Financial analysts had expected Halfords to mirror most other High Street retailers and report poor trading results but the company has managed to grow sales by 2.6 percent. However, last year at the same time Halfords reported a 12.7 percent increase in sales. To make up for the relative dip in sales, Halfords is currently slashing prices instore and has written to some bike suppliers demanding extra margins.

Halfords reports better-than-expected results

Halfords Group plc today released a trading update for the six months to the end of September.

Like-for-like sales increased by 2.6 percent. However, CEO Ian McLeod prefers to adjust "for the non-comparative Easter period last year," raising the like-for-like sales to 4.1 percent.

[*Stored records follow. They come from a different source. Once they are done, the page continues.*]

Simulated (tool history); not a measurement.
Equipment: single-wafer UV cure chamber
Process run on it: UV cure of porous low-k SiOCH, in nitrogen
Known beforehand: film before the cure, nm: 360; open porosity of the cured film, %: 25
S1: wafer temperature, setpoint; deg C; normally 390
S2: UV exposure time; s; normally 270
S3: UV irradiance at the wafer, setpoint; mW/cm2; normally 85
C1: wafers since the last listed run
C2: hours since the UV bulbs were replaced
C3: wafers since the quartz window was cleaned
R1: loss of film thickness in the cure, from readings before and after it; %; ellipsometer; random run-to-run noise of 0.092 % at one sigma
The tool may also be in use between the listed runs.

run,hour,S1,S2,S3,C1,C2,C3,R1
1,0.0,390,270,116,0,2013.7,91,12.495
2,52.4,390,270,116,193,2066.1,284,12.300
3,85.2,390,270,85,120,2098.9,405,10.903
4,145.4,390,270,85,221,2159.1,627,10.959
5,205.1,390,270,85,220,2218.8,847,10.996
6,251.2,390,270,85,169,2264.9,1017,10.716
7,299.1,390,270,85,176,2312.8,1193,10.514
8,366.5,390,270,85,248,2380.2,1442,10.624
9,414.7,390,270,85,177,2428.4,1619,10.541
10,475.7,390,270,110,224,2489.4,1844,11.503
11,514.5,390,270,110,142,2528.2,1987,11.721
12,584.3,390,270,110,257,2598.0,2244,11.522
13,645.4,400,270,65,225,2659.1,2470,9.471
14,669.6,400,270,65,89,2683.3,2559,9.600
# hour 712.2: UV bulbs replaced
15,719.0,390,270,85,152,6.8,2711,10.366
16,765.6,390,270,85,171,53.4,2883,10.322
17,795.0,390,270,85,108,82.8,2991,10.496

He said: "This is a challenging retail environment, but our resilience in the first six months continues to give us confidence for the second half."

Halfords will announce its interim results on 24th November.

The company is currently winning no friends at the bike businesses which supply it. In a throwback to April 2003, the company has written to some suppliers asking for extra margin.

In 2003 bike trade suppliers were angered by a unilateral imposition of 90-day payment terms by Halfords. The payment contract had previously been for 30-day terms. A major P&A supplier to Halfords told at the time the company was guilty of "unacceptable behaviour for a dominant player."

There are similar grumblings today and also some surprise that Halfords is discounting so many products to help lift sales.